This piece originally appeared at Green Tape.
Every few months, someone in the environmental justice world comes across one of two studies: David Adelman’s “Permitting Reform’s False Choice” or John Ruple’s “Measuring the NEPA Litigation Burden.” After reading the executive summary, they immediately conclude that they have uncovered a vast conspiracy and take to Twitter to declare that NEPA Was Never A Barrier to Energy In the First Place.
Infrastructure Twitter was dragged through another round of this discourse recently, so I figured it was high time to take a closer look at both the Ruple and Adelman studies. In both cases, the data is perfectly fine, and generally provides evidence in favor of permitting reform. The authors’ interpretations of this data is where things fall off a cliff.
Measuring the NEPA Litigation Burden
Ruple’s study analyzes 1,499 federal court opinions involving NEPA challenges from 2001-2013. He comes up with two key findings:
Only about 0.22% of NEPA decisions (1 in 450) face legal challenges
Less than 1% of NEPA reviews are environmental impact statements (EISs), and about 5% of NEPA reviews are environmental assessments (EAs).
For permitting reform advocates, these statistics sure seem damning. Indeed, we often talk about the litigiousness of NEPA as the core problem with the law, pointing to the time, cost, and uncertainty that litigation creates for infrastructure developers.

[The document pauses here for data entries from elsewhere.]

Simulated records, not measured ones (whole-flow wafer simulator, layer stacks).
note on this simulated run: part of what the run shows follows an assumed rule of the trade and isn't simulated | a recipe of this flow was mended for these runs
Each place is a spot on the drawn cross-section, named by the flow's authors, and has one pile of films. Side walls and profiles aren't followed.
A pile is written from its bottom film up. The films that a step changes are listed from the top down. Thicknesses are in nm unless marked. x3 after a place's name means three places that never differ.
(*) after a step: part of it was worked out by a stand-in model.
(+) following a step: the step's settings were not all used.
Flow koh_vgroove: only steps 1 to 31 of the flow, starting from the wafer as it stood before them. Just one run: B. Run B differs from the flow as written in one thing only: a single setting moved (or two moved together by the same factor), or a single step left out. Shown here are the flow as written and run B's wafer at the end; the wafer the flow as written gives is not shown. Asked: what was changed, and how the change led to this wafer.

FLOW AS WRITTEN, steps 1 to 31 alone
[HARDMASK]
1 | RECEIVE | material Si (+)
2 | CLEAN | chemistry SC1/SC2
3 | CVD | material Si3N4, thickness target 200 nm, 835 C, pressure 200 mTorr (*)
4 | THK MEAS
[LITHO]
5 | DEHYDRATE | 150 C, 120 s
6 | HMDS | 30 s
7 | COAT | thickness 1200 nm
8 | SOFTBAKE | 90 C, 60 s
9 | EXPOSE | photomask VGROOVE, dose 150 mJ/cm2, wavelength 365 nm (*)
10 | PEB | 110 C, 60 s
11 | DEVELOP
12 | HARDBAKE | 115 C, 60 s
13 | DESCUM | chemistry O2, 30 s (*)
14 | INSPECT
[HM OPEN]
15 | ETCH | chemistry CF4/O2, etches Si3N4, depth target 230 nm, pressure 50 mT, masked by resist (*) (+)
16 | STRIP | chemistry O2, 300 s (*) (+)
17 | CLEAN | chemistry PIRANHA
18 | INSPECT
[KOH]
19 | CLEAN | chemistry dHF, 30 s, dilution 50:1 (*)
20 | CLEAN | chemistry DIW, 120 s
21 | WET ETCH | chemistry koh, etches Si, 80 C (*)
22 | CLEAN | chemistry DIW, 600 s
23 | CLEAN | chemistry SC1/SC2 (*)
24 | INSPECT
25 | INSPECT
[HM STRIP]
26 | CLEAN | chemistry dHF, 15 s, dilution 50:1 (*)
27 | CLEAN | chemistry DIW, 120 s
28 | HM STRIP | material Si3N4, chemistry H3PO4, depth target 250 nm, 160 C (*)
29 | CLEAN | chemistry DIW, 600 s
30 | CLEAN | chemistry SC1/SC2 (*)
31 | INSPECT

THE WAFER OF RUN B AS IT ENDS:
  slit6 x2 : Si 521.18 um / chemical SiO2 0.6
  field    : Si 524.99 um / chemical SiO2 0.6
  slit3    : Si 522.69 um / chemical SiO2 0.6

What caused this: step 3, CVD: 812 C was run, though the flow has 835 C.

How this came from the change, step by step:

But in “Measuring the NEPA Litigation Burden,” Ruple makes the same error that he’s made throughout his work on permitting: he takes the average volume of litigation across all NEPA reviews and makes a conclusion about NEPA’s impact on infrastructure in particular. In other words, his denominator is wildly inflated.
Ruple’s dataset includes NEPA reviews at every level of stringency: categorical exclusions (CatExes), EAs, and EISs. And as Ruple himself points out, around 95% of NEPA reviews are CatExes. This is because NEPA is triggered by almost every federal action, and thus CatExes are required for everything from federal hiring to, yes, picnics.
Now, this may come as a shock to some, but the government rarely gets sued for its sandwich-eating practices. More broadly, the nature of categorically excluded activities means that CatExes sees near-zero litigation rates.
By contrast, energy infrastructure very rarely falls into the CatEx bucket. In fact, clean energy projects going through NEPA typically must complete an EIS—the highest level of review—and otherwise complete an EA. These projects are much, much more likely to be sued.
The actual litigation rates for energy infrastructure, then, are markedly higher than Ruple’s 0.22% statistic would suggest. Last year, Stanford University’s Michael Bennon and Devon Wilson analyzed the hundreds of infrastructure projects that completed EISs from 2010-2018. Their findings are remarkable: solar, pipeline, wind, and transmission projects saw litigation rates of 64%, 50%, 38%, and 31% respectively. The cancellation rates for each of these project types were also extraordinarily high, ranging from 12% to 32%.